If Nash decides to sign with another team in the offseason to chase a championship ring, the Suns' draft board would likely look far different than if he chose to stay in Phoenix.
If Nash makes the decision not to return to the Suns, the organization will likely target a possible Nash replacement come draft day.
Here are four players the Suns will target in each of the two scenarios.
We'll start by being optimistic and say that Nash chooses to stay in Phoenix with the Suns.
At 6'9," 245 pounds, Terrence Jones is NBA ready from a physical standpoint. He could come in and make an impact right away.
If the Suns don't bring back Grant Hill or if he chooses to retire, Jones could come to a situation with the Suns where he could get a lot of playing time right away in order to develop.
Suns fans can certainly attest to the team's inability to develop rookies in the past. The best way to get rookies acclimated to the NBA environment is to give them playing time, something Suns' rookies have lacked.
Earl Clark, the Suns' first-round pick in the 2009 NBA Draft, never got court time for the Suns and didn't develop as a solid player.
Goran Dragic was trapped as the backup to Steve Nash, but he had flashes of brilliance in a Suns uniform. The team gave up on him too early by trading him and he blossomed in Houston with the Rockets.
Honestly, that was an odd move considering Nash's uncertain future in Phoenix.
Anyway, Jones could have the huge benefit of being able to be in the rotation from day one.
He's an athletic, left-handed forward who has a quick burst to the basket and can finish aggressively.
Jones also plays very sound defense. He averaged 1.8 blocks and 1.3 steals a season ago.
He averaged 12.5 points and seven rebounds per game for the NCAA champion Kentucky Wildcats.
At 7’1,” 245 pounds, Meyers Leonard is a true center.
Considering that Robin Lopez’s agent has said that his client wants to test the waters in free agency, there could be an opening at center for the Suns.
If Lopez gets a big contract offer from another team, the Suns would be smart not to match it and look for another backup. Should Lopez get starting center money offered to him, the Suns would be foolish to pay a backup center like a starter moving forward.
Leonard uses his size well, but he’s still raw in terms of basketball IQ. He’s a solid back to the basket center with a soft shooting touch, but he would have benefited from another year in school.
Something that jumps out at me is his free-throw percentage. Last season he shot 73.2 percent from the charity stripe, not bad for a seven-footer.

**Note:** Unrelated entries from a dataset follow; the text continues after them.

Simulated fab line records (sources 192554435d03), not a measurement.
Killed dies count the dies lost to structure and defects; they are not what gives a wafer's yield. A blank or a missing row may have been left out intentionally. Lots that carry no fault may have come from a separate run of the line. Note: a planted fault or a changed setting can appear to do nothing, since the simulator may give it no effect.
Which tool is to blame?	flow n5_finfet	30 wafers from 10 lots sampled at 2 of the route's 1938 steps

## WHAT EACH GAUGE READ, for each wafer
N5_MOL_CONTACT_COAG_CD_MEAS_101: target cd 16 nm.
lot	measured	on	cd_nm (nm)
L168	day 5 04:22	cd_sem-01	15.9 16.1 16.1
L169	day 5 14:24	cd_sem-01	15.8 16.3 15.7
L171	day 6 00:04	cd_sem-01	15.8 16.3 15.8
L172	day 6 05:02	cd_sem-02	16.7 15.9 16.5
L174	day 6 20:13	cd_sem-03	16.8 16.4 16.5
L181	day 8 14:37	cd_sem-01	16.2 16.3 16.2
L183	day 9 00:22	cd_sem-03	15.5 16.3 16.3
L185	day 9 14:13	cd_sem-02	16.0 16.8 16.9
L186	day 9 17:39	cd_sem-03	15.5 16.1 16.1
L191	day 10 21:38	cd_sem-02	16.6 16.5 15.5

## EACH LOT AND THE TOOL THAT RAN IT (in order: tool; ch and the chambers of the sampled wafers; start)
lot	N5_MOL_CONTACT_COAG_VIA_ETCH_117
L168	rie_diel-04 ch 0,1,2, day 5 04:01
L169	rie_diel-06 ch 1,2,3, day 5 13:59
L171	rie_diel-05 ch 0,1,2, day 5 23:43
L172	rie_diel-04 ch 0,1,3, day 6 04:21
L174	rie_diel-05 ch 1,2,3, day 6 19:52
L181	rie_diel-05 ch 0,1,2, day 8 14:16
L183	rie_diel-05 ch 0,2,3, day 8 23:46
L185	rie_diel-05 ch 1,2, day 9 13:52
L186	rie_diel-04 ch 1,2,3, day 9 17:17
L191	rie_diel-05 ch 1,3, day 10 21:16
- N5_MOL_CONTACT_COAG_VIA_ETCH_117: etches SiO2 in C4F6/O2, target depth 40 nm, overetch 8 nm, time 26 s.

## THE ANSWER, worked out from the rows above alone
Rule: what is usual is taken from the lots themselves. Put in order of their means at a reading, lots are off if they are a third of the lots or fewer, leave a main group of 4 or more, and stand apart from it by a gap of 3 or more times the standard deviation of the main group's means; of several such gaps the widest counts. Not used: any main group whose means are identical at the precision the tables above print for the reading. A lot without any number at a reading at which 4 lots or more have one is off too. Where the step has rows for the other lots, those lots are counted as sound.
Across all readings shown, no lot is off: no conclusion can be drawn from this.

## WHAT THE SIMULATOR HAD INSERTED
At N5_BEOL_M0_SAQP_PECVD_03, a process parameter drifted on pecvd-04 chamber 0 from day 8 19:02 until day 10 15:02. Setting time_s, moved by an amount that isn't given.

The Suns have never been a team with good size, but adding Leonard would change that stigma.
A player the Suns have been lacking for a while now is a scorer who can create his own shot.
Shannon Brown filled that void somewhat this past season, but his contract is expiring and there’s no guarantee that he’ll be back with the Suns.
Jeremy Lamb out of UConn is a score-first guard with three-point range. Despite being 6’5,” Lamb plays with long arms and fluid movements that make him appear bigger than he truly is.
Lamb is a dynamic scorer who doesn’t shy away from big games or big moments, which is something you look for in an NBA prospect.
Austin Rivers, the son of Boston Celtics’ head coach Doc Rivers, has the added benefit of being raised by a former NBA player.
Rivers is a pure scorer who exudes a confidence you rarely see out of college hoopsters. He’s not afraid to take a big shot in the closing seconds (evidenced here).
At 6’4," 195 pounds, Rivers is a bit undersized for the NBA and will probably translate as a poor man’s Stephen Curry.
He has a lot of potential to be a dead-eye shooter in the NBA, but he probably should have stayed in college for another season.
I think at maximum Rivers has the potential to be the next Reggie Miller, but it’s safer to say he’ll translate in the NBA as a J.J. Redick-type talent.
If Nash decides to leave in the offseason, the Suns may look for their point guard of the future in the draft.
Lillard is without a doubt the best scoring point guard of this year’s draft class.
While it’s unlikely that Lillard will fall to the Suns at around the 13th overall selection, the Suns would have to pursue him if he does.
Lillard averaged 24.5 points, five rebounds and four assists per game for Weber St. last season.
He’s a dynamic scorer who shot 88.7 percent from the free-throw line last season as well as 40.9 percent from three-point land.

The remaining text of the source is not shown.